Pope Francis’ covert meeting last week with a Kentucky clerk who refuses to issues marriage licenses to same-sex couples has left cable news pundits, reporters and columnists very disappointed.
This comes after many of these same characters heaped enthusiastic praise on Francis for his frequent comments on climate change and immigration.
MSNBC’s Chris Hayes, for example, characterized Francis’ meeting with Kim Davis as “bizarre in many ways.” Considering that the pope has been “very public about what he was choosing to kind of intervene in,” his meeting with the clerk is mind-boggling, he argued.
Hayes’ guests Wednesday evening, Black Lives Matter activist Shaun King and LGBT-activist Dan Savage, were equally disappointed that Francis would meet with a Christian who claims her conscience compels her to break the law and refuse to issue same-sex marriage licenses.
“[I’m] very deeply disappointed about the meeting,” King said, conceding later that perhaps liberals like him have been “read[ing] too much into what the Pope thinks about gay marriage and the LGBT community in general.”
During Francis’ secret meeting last week with Davis, which was reportedly initiated by Vatican officials, he gifted her two rosaries, asked her to pray for him and encouraged her to “stay strong,” according to her legal counsel.

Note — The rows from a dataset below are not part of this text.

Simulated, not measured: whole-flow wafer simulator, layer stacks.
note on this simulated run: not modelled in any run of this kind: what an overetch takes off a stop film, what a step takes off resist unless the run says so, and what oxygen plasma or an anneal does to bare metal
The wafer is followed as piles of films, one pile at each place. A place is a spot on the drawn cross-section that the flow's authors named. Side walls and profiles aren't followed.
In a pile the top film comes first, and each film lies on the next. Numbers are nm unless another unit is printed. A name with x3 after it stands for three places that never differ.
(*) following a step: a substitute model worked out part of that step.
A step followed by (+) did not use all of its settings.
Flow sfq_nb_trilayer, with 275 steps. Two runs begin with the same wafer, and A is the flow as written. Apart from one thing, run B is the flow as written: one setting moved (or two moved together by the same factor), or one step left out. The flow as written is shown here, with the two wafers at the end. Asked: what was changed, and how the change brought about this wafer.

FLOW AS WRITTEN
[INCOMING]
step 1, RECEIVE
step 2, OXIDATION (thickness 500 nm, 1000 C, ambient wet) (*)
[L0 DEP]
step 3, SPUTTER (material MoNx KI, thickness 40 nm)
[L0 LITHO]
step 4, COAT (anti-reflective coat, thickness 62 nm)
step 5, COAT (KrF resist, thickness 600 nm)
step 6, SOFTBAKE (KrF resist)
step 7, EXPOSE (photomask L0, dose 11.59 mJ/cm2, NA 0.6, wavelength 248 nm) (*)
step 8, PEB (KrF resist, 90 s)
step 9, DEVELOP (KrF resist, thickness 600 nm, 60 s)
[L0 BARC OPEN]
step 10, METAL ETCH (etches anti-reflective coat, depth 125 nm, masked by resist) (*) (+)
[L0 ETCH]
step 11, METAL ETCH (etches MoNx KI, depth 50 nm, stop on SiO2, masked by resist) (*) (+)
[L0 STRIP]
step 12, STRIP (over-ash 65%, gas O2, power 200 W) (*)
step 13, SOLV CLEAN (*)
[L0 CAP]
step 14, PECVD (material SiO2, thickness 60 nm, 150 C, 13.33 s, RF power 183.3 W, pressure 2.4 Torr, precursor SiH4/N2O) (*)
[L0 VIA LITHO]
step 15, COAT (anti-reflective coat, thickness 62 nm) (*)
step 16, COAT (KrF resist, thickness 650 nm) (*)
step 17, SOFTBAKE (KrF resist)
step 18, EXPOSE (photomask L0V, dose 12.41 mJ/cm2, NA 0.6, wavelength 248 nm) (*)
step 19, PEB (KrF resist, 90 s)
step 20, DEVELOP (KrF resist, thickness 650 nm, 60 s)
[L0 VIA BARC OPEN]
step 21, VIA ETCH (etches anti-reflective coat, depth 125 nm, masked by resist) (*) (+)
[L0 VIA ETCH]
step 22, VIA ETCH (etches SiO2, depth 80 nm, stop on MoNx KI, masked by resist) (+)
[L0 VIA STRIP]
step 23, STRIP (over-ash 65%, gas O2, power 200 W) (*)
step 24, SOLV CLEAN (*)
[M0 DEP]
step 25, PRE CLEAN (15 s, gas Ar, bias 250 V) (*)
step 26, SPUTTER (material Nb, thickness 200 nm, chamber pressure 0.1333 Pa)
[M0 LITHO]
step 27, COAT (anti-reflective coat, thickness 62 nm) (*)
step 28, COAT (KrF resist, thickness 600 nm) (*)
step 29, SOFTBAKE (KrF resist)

Earlier in his tenure, while addressing the issue of people who are inclined towards homosexuality, but also seek “the Lord in good faith,” Francis asked “Who am I to judge?” Though this won him high praise from media, his meeting last week with an anti-gay marriage Christian appears to have undone all of that as far as America’s left-leaning commentariat is concerned.
Elsewhere on MSNBC, “The Last Word” host Lawrence O’Donnell was similarly unhappy.
“It … made no sense to me that of all the people in the 50 United States to work through that filter to get into a room with the Pope, it made no conceivable sense to me that Kim Davis would be one of them,” he said.
These hosts and their guests are certainly not alone in airing their deep disappointment in Pope Francis.
Late Tuesday evening, after the pope’s secret meeting was at last revealed, a slew of media figures came forward to bemoan that the Bishop of Rome would do something with which they disagreed.
“I don’t begrudge Francis supporting someone standing up for religious beliefs. Where I draw the line is with Kim Davis,” Washington Post columnist Jonathan Capeheart said on social media.
Chris Hughes’ New Republic ran with a story headlined, “The Pope was never America’s liberal hero. Evidence: his meeting with KY clerk Kim Davis.”
Slate echoed these sad sentiments with a story reading, “Why Pope Francis’ meeting with Kim Davis is such a disappointment.”
“Seems like everybody was in love with Pope Francis,” Politico’s Roger Simon quipped on Twitter, “until they found out he met with [Kentucky] County Clerk Kim Davis.”
It appears for now that the goodwill that Francis had built with the press over his off-hand comments on abortion and homosexuality has all but disappeared as a result of his meeting with the controversial Rowan County clerk.
“Initially assumed liberals who felt betrayed by Francis for meeting Kim Davis existed mostly in conservatives’ imagination,” the New Republic’s Brian Beutler said. “Boy was I wrong!”